The new sounder is no slouch, either. It too gives full-time coverage to the viewing area below. This is possible because the sounder and imager are separate units in GOES-Next satellites. Another important benefit of separate units is the ability to better synchronize weather observations.
The sounder creates a temperature profile of the atmosphere from the ground up, at 40 different pressure levels. Vertical moisture profiles are another product. Together, these two observations provide a hemisphere-wide study of atmospheric stability. An ozone detection feature is also built into the new sounders, as are sensors designed to sample the earth's magnetic field and the sun's output of electromagnetic and X-ray emissions.
As pilots, we should know that the sounder is tasked with determining cloud heights above 12,000 feet. It's no coincidence that the soundings start at 12,000 feet, by the way. That's the upper limit of ASOS cloud-base observability, and GOES-Next has been designed to fill in the gap between the 12,000- and 25,000-foot levels.
The search-and-rescue feature of GOES-Next is yet another function of these satellites. It operates in the ultra high frequency (UHF) band and is designed to pick up signals from the newest emergency locator transmitters that use the 406 MHz frequency. Unfortunately, this rules out detection of the 121.5 MHz emergency locator transmitters that are installed in most aircraft. Certain commercial ships use the 406 MHz frequency, however, and so do some aircraft of foreign registry.
The first of this new batch of satellites was built by Space Systems/Loral and launched from the Kennedy Space Center on April 13, 1994. It was called GOES-I until it reached orbit. Then, according to custom, its name was changed — to GOES-8. Right now, it's parked over the equator at 75 degrees west longitude, where it overlooks the Atlantic Ocean and eastern half of the United States. For this reason, the satellite occupying this position is often called "GOES East."
GOES-7, the current "GOES West," is now stationed at 135 degrees west longitude, where it scans the western states and Pacific Ocean. Launched in February 1987, GOES-7 is an old-timer. In general, GOES satellites have lifetimes of just five years.
Not to worry. GOES-J was launched on May 23, and when it's declared GOES-9 and operational, it will probably take over the GOES West responsibility. GOES-J's more precise instruments may prompt officials to put it in the eastern position, where it can better monitor tropical storms and hurricanes. In this case, GOES-8 would be moved to the western slot. In any event, GOES-7 will be put in standby mode and given a well-deserved rest.
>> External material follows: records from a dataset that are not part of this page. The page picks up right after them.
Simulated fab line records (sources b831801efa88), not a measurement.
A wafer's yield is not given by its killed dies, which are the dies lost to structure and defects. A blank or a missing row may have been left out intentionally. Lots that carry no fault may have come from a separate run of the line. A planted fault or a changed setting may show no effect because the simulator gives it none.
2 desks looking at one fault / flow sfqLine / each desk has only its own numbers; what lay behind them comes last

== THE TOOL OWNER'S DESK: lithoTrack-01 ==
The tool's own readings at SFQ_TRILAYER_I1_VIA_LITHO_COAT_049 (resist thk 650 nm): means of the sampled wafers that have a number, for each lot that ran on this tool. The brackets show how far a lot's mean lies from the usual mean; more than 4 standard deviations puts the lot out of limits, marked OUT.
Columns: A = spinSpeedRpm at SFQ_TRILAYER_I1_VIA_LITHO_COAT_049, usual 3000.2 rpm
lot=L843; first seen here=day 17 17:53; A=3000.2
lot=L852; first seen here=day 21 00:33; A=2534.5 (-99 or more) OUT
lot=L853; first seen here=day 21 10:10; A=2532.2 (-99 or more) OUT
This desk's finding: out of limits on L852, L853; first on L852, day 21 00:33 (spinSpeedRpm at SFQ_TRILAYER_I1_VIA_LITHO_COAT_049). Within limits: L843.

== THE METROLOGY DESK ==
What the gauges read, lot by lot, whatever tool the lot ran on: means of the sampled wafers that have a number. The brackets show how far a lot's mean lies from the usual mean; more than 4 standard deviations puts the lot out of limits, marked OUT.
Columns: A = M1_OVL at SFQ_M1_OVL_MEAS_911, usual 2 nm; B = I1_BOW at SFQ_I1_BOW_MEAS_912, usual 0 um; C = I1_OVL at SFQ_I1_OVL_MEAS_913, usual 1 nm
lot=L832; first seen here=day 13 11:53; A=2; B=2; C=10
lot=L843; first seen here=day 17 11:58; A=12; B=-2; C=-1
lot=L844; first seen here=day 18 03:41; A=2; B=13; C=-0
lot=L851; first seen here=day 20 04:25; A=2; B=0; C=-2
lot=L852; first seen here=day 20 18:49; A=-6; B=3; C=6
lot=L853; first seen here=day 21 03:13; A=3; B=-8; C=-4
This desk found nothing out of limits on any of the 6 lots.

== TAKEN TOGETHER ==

GOES-K, -L, and -M — all built by Space Systems/Loral — will eventually fill out the rest of the five-satellite GOES-Next series. Actually, since this group of satellites is already active, we could call them GOES-Now satellites.
Whatever the name, the evolutionary improvements in weather satellite technology continue to give us more and better information about the medium in which we all fly.